Realizing these limitations and striving to enhance the capacity in identifying technical issues, Chinese courts also tried other alternative approaches, such as expert consultation and expert juror. But these approaches have intrinsic defects. Usually, an expert consultation meeting is arranged by the court outside courtroom, the involved experts are asked to provide opinions without having a thorough understanding of case facts and parties’ arguments. More importantly, the expert consultation opinion will not be provided to the parties for cross-examination, hence lacks justification as an adjudication basis. In practice, a large number of expert jurors are SIPO examiners. Hardly can the courts find an expert juror specialized in the disputed technical issue but is free from conflicts of interest with either party. Therefore, none of the alternative options has been widely adopted.
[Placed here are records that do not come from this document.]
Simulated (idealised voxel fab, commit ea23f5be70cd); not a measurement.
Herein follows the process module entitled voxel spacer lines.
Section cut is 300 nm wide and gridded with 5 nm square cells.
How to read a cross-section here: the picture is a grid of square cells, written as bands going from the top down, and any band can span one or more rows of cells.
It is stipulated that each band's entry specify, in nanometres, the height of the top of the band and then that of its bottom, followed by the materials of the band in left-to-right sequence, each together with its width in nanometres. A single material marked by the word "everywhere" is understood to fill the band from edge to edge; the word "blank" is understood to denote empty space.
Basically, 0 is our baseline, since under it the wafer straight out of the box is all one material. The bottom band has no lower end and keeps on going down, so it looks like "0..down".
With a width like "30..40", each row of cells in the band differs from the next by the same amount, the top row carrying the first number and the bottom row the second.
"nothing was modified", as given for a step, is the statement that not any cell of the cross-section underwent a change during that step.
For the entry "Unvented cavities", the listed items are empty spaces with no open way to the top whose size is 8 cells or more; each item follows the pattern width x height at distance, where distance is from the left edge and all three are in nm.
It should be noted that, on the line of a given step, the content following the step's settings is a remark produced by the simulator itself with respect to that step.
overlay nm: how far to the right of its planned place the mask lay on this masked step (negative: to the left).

  1. Legal Framework of Expert Auxiliary

The expert auxiliary system was developed to enhance the capacity of litigants to cross-examine appraisal conclusions. It was firstly provided in 2002 in the judicial interpretations of the Supreme People’s Court of China (the “SPC”), and was later incorporated in the amended Civil Procedural Law in 2013. According to the written provisions, a party may invite one or two persons with expertise, upon court approval, to provide professional opinions and clarifications, to cross-examine appraisal opinions, or to address inquiries to the appraiser or the expert auxiliary of the opposite party at the court hearing. In addition to cross-examination of an appraisal conclusion, an expert auxiliary may also provide opinions and clarifications on other related professional issues.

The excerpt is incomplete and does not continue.